Candidates who took paper I on Saturday said Tamil section was difficult

T. P. Dhanalakshmi, who appeared for paper I of the third Tamil Nadu Teacher Eligibility Test (TNTET) on Saturday, found the section on child pedagogy ‘interesting’.

Taking her first attempt at the paper, she said, “I had read about how very few clear it. But, I prepared well and am happy with how I performed.”

She was one of the 2.6 lakh aspiring candidates who attempted the first paper of the qualifying examination this year and hopes to secure a government job as a secondary grade teacher.

Paper I is meant for those intending to teach classes I to V. Passing the Teacher Eligibility Test has been made mandatory for appointment as a teacher in State-run schools under the Right of Children to Free and Compulsory Education Act, 2009. In Tamil Nadu, it is conducted by the Teachers Recruitment Board (TRB) and candidates have to secure 60 per cent and above to be eligible for recruitment.

In paper I, 150 multiple-choice questions test knowledge on child development and pedagogy, language, mathematics and environmental science. On Sunday, over 4 lakh candidates including 2,92,754 women candidates, 5,497 differently-abled candidates and 2,477 candidates with visual impairment are set to attempt paper II, meant for those intending to teach classes VI to VIII.

In the previous TNTET held in October 2012, only around 19,000 of the 6.7 lakh candidates who appeared for both the papers made the cut. The first TNTET was held in July 2012. Following poor performance of candidates and a request for the time to be extended, the supplementary examination was conducted in October and time was extended to three hours.

Those like K. Gomathi, a teacher at a private school, have been trying hard to clear the paper to secure a well-paying government job. “I studied very hard and even left my children at my in-laws’ place to prepare. But, the paper was quite difficult,” she said. This was her third attempt at clearing the paper. On Saturday, many candidates observed the section on Tamil was tough for those who have not majored in the language, as it had questions on literature.

According to the TRB, of the 2,68,429 allotted candidates for paper I, 5,854 candidates, accounting for 2.18 per cent, were absent. Chennai also recorded the maximum number of absentees with 4.47 per cent of the candidates giving paper I a miss, an official said. Of the 9,057 allotted candidates, only 8,652 candidates appeared for paper I, according to the TRB.

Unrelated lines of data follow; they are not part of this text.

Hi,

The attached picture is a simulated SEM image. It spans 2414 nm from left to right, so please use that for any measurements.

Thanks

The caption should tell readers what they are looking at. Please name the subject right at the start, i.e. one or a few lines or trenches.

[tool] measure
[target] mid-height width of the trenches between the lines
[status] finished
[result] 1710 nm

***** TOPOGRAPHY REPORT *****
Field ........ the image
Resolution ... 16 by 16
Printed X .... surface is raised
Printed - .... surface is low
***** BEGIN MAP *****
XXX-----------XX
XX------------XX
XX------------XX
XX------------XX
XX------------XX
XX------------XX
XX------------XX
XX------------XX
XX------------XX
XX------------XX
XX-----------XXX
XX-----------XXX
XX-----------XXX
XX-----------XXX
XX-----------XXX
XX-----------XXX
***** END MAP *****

Teachers are recruited based on a system of weightages, where class XII, DT.Ed marks and TET scores are taken into account for secondary grade teachers. For graduate assistants, class XII, graduation, B.Ed and TET scores are taken into account. Currently, secondary grade teachers will be recruited based on TET scores as well as employment seniority because of the Supreme Court’s interim direction, a TRB official said.

However, activists have been demanding that the qualifying mark be lowered for SC/ST candidates to fill seats reserved for them. “Relaxation does not mean compromising on quality. Those appearing for the TET are already qualified to be teachers. This is a test for employment and the reservation guidelines must be followed,” he said.